Roasted red peppers offer great flavor to so many types of dishes, and in my experience, those that you can purchase in a jar do not disappoint. I’ve used them when making hummus and other kinds of dips, and they are the inspiration for the recipe I share with you today.

This Roasted Red Pepper Chicken Parmesan recipe uses this jarred pepper to elevate what I’ve often found to be overlooked in this dish — the sauce. The hearty blend of roasted red peppers, crushed tomatoes, onions and garlic give the panko-crusted chicken the camaraderie it deserves. And because chicken parmesan can be so versatile, the recipe for the sauce can be easily doubled or tripled to accommodate whatever accompaniment you decide for the star of the show.

This classic Italian-American meal is one of which I can never get enough. It continues to be the source of many of my cravings. And thanks to this version, I find this dish on my mind more and more. So check out this easy recipe that allows you to take a few shortcuts by letting the cans and jars filling our grocery store shelves perform much of the heavy lifting.

Roasted Red Pepper Marinara Chicken Parmesan

(recipe serving size: 4 people)

For the chicken:

2 lb chicken breast, sliced into 4-5 cutlets or into 8-10 strips

2 tsp kosher salt

2 tsp granulated garlic

2 tsp dried basil

2 tsp dried oregano

1 tsp crushed red pepper flakes

Season the chicken with the spices and marinate in the refrigerator for 1 hour.

For the roasted red pepper sauce:

16 oz roasted red peppers, patted dried and coarsely chopped

1 small sweet onion or 1/2 of a medium onion, chopped

4 cloves garlic, chopped

1 1/4 tsp kosher salt

1/2 tsp crushed red pepper flakes

2 tb olive oil

1 tb chopped parsley

1 cup red wine

2 cups crushed tomatoes

Sauté onion in butter and olive oil with 3/4 tsp salt and crushed red pepper flakes for 5 minutes over medium heat. Add the garlic, parsley and roasted red peppers. Sauté for another 5 minutes.
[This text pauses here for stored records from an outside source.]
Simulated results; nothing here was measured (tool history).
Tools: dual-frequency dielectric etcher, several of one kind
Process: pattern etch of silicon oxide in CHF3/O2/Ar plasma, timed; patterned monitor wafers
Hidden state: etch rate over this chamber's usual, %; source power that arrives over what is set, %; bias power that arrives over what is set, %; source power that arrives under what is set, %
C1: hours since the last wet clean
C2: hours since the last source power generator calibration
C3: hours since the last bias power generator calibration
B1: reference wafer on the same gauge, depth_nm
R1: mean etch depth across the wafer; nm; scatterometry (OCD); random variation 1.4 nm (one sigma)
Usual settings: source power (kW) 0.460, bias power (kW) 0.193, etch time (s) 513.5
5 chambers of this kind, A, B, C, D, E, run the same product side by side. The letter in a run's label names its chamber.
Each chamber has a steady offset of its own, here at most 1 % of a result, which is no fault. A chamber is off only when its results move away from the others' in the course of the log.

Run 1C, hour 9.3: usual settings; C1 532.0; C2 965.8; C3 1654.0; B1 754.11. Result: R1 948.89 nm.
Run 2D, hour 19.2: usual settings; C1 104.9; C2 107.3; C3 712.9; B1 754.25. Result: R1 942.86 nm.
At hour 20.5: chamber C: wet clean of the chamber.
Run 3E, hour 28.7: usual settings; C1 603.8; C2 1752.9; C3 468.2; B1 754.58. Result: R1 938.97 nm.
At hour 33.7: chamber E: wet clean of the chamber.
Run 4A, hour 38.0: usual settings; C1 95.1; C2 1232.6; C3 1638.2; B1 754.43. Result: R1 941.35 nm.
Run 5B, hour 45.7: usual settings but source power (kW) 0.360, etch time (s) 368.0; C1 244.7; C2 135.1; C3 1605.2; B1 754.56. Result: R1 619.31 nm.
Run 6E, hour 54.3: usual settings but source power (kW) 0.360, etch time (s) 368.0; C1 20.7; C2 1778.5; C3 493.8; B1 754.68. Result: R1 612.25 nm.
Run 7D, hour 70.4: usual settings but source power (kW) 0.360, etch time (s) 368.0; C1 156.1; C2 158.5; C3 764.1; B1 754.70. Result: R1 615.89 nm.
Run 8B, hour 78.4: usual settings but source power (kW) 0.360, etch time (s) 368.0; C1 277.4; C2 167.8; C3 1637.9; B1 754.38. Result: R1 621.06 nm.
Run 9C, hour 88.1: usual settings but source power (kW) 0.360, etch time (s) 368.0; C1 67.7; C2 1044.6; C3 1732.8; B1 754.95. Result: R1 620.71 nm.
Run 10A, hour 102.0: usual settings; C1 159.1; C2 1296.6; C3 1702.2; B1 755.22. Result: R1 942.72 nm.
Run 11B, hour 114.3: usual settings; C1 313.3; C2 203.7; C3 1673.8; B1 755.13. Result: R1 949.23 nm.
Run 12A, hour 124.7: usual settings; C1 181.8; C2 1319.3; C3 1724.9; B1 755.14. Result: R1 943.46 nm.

Add the wine and the crushed tomatoes along with 1/2 tsp kosher salt. Simmer with the lid off for 10 minutes and then lower the heat to keep warm with the lid on.

For the breading:

2 1/2 cups of panko breadcrumbs

1/2 cup all purpose flour

2 large eggs

1 tsp kosher salt

1 tsp granulated garlic

1 tsp dried basil

1 tsp dried oregano

1/2 tsp cracked black pepper

1/2 tsp crushed red pepper flakes

1/4 cup water

Combine the panko along with the spices in one dish. Place the flour in another. Combine the eggs and water in another dish.

For the frying:

Canola oil

Heat the oil over medium to medium-high heat. Drop a few panko breadcrumbs in the oil to test. The crumbs should sizzle instantaneously but not burn.

Coat the chicken in the flour. Shake off any excess and then coat the chicken in the egg and water mixture. Let an excess egg drip from the chicken. Coat both sides of the chicken with the panko and gently place the chicken in the pan of oil.

Fry the chicken for 4 minutes on each side. Place the cooked chicken on a plate lined with paper towel to drain any excess oil.

Bringing it all together:

Turn the broiler on in your oven.

Place the fried chicken breasts in the pan of roasted red pepper sauce. Bring the sauce to a simmer. Place your favorite cheese across each of the chicken breasts and melt under the broiler. Serve while warm on bread or over your favorite pasta.